Her surname was Himmelreich – yes, German for kingdom of heaven, where everybody is somebody. We spoke. I was drawn to open up a conversation by text message. She died this past January, about six weeks after her last note to me.
I mention this because she came out of the blue. It was as though God was saying to me, “Keep her in your mind and on your heart. It’ll be good for you.” God took the initiative, and prayers of petition were my response to God.
Simone Weil has described prayer as "absolutely unmixed attention." I like that.
On the other hand, Bishop Mark used to advise folks to pray through their distractions. “Perhaps the distraction is the focus the prayer needs,” he would say. I like that, too.

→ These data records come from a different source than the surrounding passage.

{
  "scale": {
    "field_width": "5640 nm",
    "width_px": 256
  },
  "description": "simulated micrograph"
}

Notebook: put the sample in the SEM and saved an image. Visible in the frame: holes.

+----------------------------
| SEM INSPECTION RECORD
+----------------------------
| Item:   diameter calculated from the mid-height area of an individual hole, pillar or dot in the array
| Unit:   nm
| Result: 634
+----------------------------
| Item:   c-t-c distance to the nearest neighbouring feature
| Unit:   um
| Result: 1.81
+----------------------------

Then, there is contemplation, not inviting because we think it’s just for mystics. Simply stated, contemplation is focusing and listening … to God. People who contemplate usually choose a word to repeat, to bring them back from their distractions. My word is “breathe.” It’s not copyrighted.
Right after the words of institution during our Eucharist – “Take and eat … Take and drink” – is a wonderful prayer of remembrance. It’s called the Anamnesis, literally in Greek, “beyond forgetting.” – “We celebrate the memorial of our redemption, O Father, in this sacrifice of praise and thanksgiving. Recalling his death, resurrection and ascension, we offer you these gifts.” Listen for it. Pray it.
Anne Lamott wrote a book titled, Help Thanks Wow: the three essential prayers. Sometimes it is that simple.
[I borrow the next few paragraphs from a recent sermon by Archdeacon Rick Cluett]
If truth be told, when it comes to prayer, each one of us is probably just like the rest of us. And “the rest of us” includes the disciples of Jesus, too, who once asked Jesus to teach them to pray. These disciples were Galilean Jews who had been raised knowing how to pray, how to bow their head, how to raise their hands, how to recite the Shema Israel: “Hear, O Israel, the Lord is our God, the Lord is One.”
The disciples of Jesus had seen him at prayer. They could see the deep, intimate relationship that Jesus had with God. I expect the disciples wanted a relationship with God like his, and that is why they asked him to teach them to pray. They were not seeking a better form or a better technique; they were seeking a way deeper into relationship with God.
Don’t we want that too? It has to do with the longings of our hearts and the pains and tribulations and joys of our lives…
Jesus offered them what we now know as the “Lord’s Prayer,” the “Our Father.”
Our Father in heaven,
hallowed be your name.Your kingdom come, your will be done,
On earth as in heaven.
Give us today our daily bread.
Forgive us our sins as we forgive those who sin against us.
Save us from the time of trial, and deliver us from evil.
Finally, might I suggest a prayer journal? Not necessarily a diary, but a notebook you can hold or a file on your computer where you keep items thoughts, etc., that bring you to prayer. Let's call them prayer starters.
Here, from my notebook, are a few of my prayer starters:
1. I'm already in the presence of God. What's absent is awareness.
2. God me, gracious God. May I be attentive to my experience, to the voices and hearts of those around me. Intelligent in my interpretation of that to which I have been attentive. Reasonable in my judgments about what I have understood. Responsible in my decisions about how I will act on my judgments. And always open to inner conversion, to transformation in your truth and your love.
3. A Prayer attributed to St. Francis. (Page 833 in the Book of Common Prayer)
4. Thanksgivings. (Pages 836 to 841 in the Book of Common Prayer)
We might think of prayer as a going in … into our center … as we do when walking the first half of a labyrinth – then a moving out in the second half. In other words, what am I going to do about what I have prayed?